Trump Is at the Peak of His Power. The Question Is for How Long.


Presidential inaugurations that usher a new party into power almost always feel like the dawn of an era — Reagan, Clinton, Bush, Obama — but the second inaugural of Donald J. Trump felt fundamentally different.

The Trump era actually began eight years ago — with a Biden intermission — and President Trump’s return this week cemented his standing as the G.O.P.’s unquestioned leader while marking the failure of the so-called resistance movement.

Today, Republicans are defined by a single man more than perhaps either party has been in decades — all while Mr. Trump’s tenure has an expiration date in four years, less than half the time he has already dominated the nation’s political scene. The Democratic Party is less defined by a particular politician or vision than it has been in years — and is roiled by fierce debates about what the party stands for and how vigorously to oppose Mr. Trump.

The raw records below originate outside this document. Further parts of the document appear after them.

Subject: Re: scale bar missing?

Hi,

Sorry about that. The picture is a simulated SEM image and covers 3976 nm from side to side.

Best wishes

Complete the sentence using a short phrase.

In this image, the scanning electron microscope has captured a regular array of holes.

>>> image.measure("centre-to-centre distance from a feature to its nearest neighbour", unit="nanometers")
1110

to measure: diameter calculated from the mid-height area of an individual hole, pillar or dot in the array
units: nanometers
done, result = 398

“Here I am,” Mr. Trump said in his inaugural address. “The American people have spoken.”

Mr. Trump is at once a president at the absolute peak of his powers yet also closer to a lame-duck period than any newly inaugurated predecessor in the modern era. The great uncertainty is how that contradiction plays out — in terms of his ability to enact his agenda and to sustain his unmatched hold on Republican voters.

He is already racing to use his authority while he has it, with a raft of sweeping executive orders on immigration and energy, and is also unraveling diversity initiatives in the federal government. He moved so swiftly that he began by signing his first orders at a post-inauguration rally, even before he had returned to the White House as president. Mr. Trump’s honeymoon with the public could last, or his pursuit of so expansive an agenda so quickly could spark intense backlash.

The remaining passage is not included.